The director’s Oscar-winning wuxia classic is returning to the big screen at Cinema 21.

Crouching Tiger, Hidden Dragon (Sony Pictures Classics)

Near the end of Ang Lee’s Crouching Tiger, Hidden Dragon (2000), Yu Shu Lien (Michelle Yeoh) learns that her beloved, Li Mu Bai (Chow Yun-fat), is dying. “Let your soul rise to eternity with your last breath,” she tells him. “Don’t waste it for me.”

“I’ve already wasted my whole life,” Mu Bai replies. “I have always loved you. I would rather be a ghost, drifting by your side as a condemned soul, than enter heaven without you. Because of your love, I will never be a lonely spirit.”

It is a hauntingly romantic declaration—a rarity in a film about combatants who cross swords with gusto, but express feelings with restraint. “When it comes to emotions, even great heroes can be idiots,” quips Shu Lien and Mu Bai’s cheeky benefactor Sir Te (the late Sihung Lung, an Ang Lee regular).

Yet Shu Lien and Mu Bai are hardly idiotic. Like many of Lee’s films, Crouching Tiger, Hidden Dragon is a valentine to those who love reservedly but reverently. In most movies, the quiet are freaks to be cured. To Lee, they are heroes whose silence opens their hearts to emotions too often lost in the cacophony of life.

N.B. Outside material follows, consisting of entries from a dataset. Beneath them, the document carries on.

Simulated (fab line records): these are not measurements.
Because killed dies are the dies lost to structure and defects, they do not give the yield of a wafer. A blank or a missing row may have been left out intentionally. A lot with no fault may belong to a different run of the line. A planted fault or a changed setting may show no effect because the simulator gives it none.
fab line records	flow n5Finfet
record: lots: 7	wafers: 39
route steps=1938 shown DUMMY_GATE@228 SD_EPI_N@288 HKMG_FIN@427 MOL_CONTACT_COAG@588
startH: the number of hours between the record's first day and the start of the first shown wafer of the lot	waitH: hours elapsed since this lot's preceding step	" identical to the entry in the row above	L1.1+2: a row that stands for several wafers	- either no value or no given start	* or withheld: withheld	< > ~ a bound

Set in China during the Qing dynasty (and based on part four of author Wang Dulu’s Crane Iron series), Crouching Tiger, Hidden Dragon begins with Mu Bai, a respected warrior, preparing to relinquish his sword, the Green Destiny. “Too many men have died at its edge,” he says. “It only looks pure because blood washes so easily from its blade.”

That may be true, but there’s another reason Mu Bai wants to retire: to be with Shu Lien, who runs a private security company. For years, the two have resisted their shared adoration out of guilt—Shu Lien was engaged to Mu Bai’s slain comrade, Meng Sizhao—but time has diminished their resolve and magnified their desire. “Come with me to Peking,” Shu Lien implores. “It’ll be just like old times.”

Peking turns out to be the problem. While visiting Sir Te, Shu Lien and Mu Bai encounter Jen (Zhang Ziyi), a governor’s daughter who has been secretly training with the master assassin Jade Fox (Cheng Pei-pei, the Come Drink With Me star who has been called “The Queen of Kung Fu”).

Without his guidance, Mu Bai worries that Jen will become “a poisoned dragon.” But the more he obsesses over molding her into the perfect disciple, the more the hope of happiness with Shu Lien fades into the shadows of the forests and temples where the film unfolds.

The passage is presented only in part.